When elements like lead (Pb) form crystals, the force that binds them together is known as metallic bonding. This unique type of bond is prevalent in metals and is characterized by the presence of a "sea of electrons."
These electrons are not bound to any specific atom, but instead, they move freely throughout the structure. This mobility of electrons allows metals to conduct electricity effectively and gives them their malleable and ductile properties.

Metallic bonding involves:

• Metal atoms packed closely together in a crystal lattice.
• Delocalized electrons shared among many atoms.
• The resulting strength of the structure due to electron mobility.

Imagine a vast ocean where metal cations (positive ions) are islands and delicate waves of electrons move freely around them. This image represents how electrons in metallic bonds allow metals to maintain their structure and flexibility.

Covalent bonding forms the backbone of substances such as silicon dioxide, (\(\mathrm{SiO}_{2}\)). This type of bond is crucial for elements that share electrons to create molecules or extensive networks like in quartz crystal structures.
In covalent bonds, atoms share pairs of electrons. These shared electrons "hold hands" with neighboring atoms, creating a strong bond.

Covalent bonding is significant because:

• It forms very strong, stable connections between atoms.
• It creates distinct molecules like in the case of water or large structures as seen in diamond or quartz.
• Being directional, it gives rise to specific shapes and angles in molecular structures.

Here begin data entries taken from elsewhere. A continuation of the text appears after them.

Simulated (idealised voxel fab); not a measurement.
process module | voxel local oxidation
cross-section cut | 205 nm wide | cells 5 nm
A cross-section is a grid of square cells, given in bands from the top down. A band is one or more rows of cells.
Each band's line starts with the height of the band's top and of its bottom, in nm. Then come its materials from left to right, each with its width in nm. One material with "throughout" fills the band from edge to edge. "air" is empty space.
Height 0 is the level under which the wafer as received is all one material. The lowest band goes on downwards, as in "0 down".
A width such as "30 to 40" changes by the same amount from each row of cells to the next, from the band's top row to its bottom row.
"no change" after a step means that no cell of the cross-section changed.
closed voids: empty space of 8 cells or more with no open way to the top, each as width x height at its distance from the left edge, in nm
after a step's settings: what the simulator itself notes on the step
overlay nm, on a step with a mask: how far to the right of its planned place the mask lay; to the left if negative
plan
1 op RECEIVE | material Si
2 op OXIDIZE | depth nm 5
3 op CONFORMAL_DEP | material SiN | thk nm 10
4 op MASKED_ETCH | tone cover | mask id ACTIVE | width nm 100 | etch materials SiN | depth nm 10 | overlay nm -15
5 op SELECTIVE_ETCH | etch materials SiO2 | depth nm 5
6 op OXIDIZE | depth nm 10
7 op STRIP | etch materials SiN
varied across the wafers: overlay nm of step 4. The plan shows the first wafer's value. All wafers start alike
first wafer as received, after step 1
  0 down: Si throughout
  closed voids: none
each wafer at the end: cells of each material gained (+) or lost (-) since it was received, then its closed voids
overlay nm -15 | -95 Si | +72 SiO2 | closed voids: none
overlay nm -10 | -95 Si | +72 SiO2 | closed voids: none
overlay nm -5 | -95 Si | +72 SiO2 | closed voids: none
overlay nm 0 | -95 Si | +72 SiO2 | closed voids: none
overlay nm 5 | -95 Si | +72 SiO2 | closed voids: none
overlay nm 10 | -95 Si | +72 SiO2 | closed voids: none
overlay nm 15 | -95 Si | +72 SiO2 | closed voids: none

This sharing of electrons ensures that the atoms involved achieve a more stable electronic structure, similar to how people hold hands to balance themselves while walking on a tightly held rope.

Van der Waals forces are the subtle candidates in the world of crystal forces, which become evident especially in substances like white phosphorus and buckyballs (\(\mathrm{C}_{60}\) fullerenes). These forces are weak compared to covalent and metallic bonds, but they are essential for the way certain molecules interact.
They occur between molecules due to temporary dipoles—subtle charges created when electrons shift momentarily.

Van der Waals forces include:

• Dispersion forces: arise from momentary random shifts in electron cloud density.
• Dipole-dipole interactions: occur between polar molecules when partial charges attract.
• Hydrogen bonds: a stronger form of dipole interaction, but still considered under this category when involving hydrogen.

These forces gently bring molecules closer, like a soft magnetic pull, ensuring that substances like candles and graphite can maintain their physical form without the necessity of stronger bonds.